How would a man on a horse share a two lane, 60mph highway? How would a bicyclist?

Both would by operating as far to the right as is practicable, to safely share the road.

i agree that john describes cyclists duties to FRAP on roads when safe.

John Forester
06-15-11, 10:04 PM
i'm not discontent, i'm using your quote to illustrate cyclists duties under law. what is YOUR complaint?

some of my disagreement is with you misstating traffic laws with wildly unsupportable claims that slowly driven vehicles have no duty to share two lane roads operating FRAP and that FRAP only applies on unlaned roads for slowly driven vehicles. There are NO 'left hand lanes' on two lane roads, arguments suggesting this are fatuous.

How would a man on a horse share a two lane, 60mph highway? How would a bicyclist?

Both would by operating as far to the right as is practicable, to safely share the road.

i agree that john describes cyclists duties to FRAP on roads when safe.

The point that Bek keeps trying to avoid saying, that is except when he wants to say it, is that operating FRAP may, or may not, facilitate safe overtaking, and that there are more roads, and more significant roads, on which FRAP does not facilitate safe overtaking than which do. Bek keeps making the motorists' argument, that is except when he opposes it, that FRAP is a wonderful way of ensuring that motorists have every possible chance for overtaking, whether it be dangerous or safe. That's what motorists want to produce, with both FRAP laws and bikeways, because they can't be bothered to think about the engineering facts of overtaking.

Bekologist
06-15-11, 10:14 PM
.....operating FRAP may, or may not, facilitate safe overtaking, and that there are more roads, and more significant roads, on which FRAP does not facilitate safe overtaking than which do....


john, that's right, that's FRAP, buddy. that's the very nature of practicability you have mentioned to me before you wouldn't be able explain in a courtroom.

and that's why BIKES FRAP laws allow cyclists in most states to expressly take lanes too narrow to be safely shared.

Since this difficulty on definitions seems to persist, of an inability to adequately explain FRAP, perhaps helping the public understand their rights and responsibilities about this biking stuff should just be left to people that can.

sudo bike
06-16-11, 09:40 AM
that, sudo bike, is so much muddled reasoning I'm not even going to break it down other than to say you've made numerous logical errors in your claims just above.

Shocking. Bek, sidestepping? Whodathunkit.


as examples, horsemen are not regulated by CVC 21202, cyclists have duties underCVC 21202, not 21654.

And?


and now it's "voluntary FRAP" for slow moving vehicles???? :roflmao:

For cyclists? Because of 21202, no, it isn't voluntary. Under 21654? Only inasmuch as you must use the right lane...
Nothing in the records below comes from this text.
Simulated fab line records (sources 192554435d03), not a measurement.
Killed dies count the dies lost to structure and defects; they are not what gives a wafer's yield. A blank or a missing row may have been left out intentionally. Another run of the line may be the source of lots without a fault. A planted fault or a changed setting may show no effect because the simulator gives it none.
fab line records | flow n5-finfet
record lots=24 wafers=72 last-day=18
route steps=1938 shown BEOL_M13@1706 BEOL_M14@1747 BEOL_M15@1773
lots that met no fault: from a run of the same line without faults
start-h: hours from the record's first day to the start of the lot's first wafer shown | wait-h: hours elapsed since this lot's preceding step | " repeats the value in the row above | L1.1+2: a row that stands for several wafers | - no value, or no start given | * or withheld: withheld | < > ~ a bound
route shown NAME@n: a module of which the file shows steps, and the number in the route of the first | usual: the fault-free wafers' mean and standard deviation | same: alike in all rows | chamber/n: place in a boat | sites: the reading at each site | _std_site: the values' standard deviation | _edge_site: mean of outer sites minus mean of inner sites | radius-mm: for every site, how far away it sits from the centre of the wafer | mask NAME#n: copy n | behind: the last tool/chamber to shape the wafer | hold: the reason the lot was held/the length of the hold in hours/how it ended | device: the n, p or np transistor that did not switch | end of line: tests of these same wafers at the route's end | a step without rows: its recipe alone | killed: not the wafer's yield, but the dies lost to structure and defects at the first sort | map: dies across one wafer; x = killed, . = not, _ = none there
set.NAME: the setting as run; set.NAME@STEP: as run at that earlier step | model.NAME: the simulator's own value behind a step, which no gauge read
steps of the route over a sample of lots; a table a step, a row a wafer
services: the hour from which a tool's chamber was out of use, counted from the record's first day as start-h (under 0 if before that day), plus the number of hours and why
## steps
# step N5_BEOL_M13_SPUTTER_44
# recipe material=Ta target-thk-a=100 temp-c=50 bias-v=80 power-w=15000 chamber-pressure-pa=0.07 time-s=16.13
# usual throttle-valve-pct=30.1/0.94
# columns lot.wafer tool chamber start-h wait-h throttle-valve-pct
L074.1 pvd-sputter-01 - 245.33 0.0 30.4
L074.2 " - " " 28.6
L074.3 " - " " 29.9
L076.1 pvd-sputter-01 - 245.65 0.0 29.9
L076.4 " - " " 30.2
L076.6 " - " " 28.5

don't let reality hold that unabashed sophistry back, young man! :rolleyes:

I find this especially amusing in light of the context of your post.


there is no need for me to PROVE the commonsense, [snip]

And thus goes your credibility.


Claims to the contrary are ludicrous fatuity.

Again, shocking.


you and john have the burden to prove otherwise.


You've made the claim that cyclists have a statutory duty to ride FRAP under 21654. You have the burden of proof.


Sophistry and semantics, even more egregious and brazen, in light of john himself having ascribed in print the only reasonable conclusion, do not prove the contrary.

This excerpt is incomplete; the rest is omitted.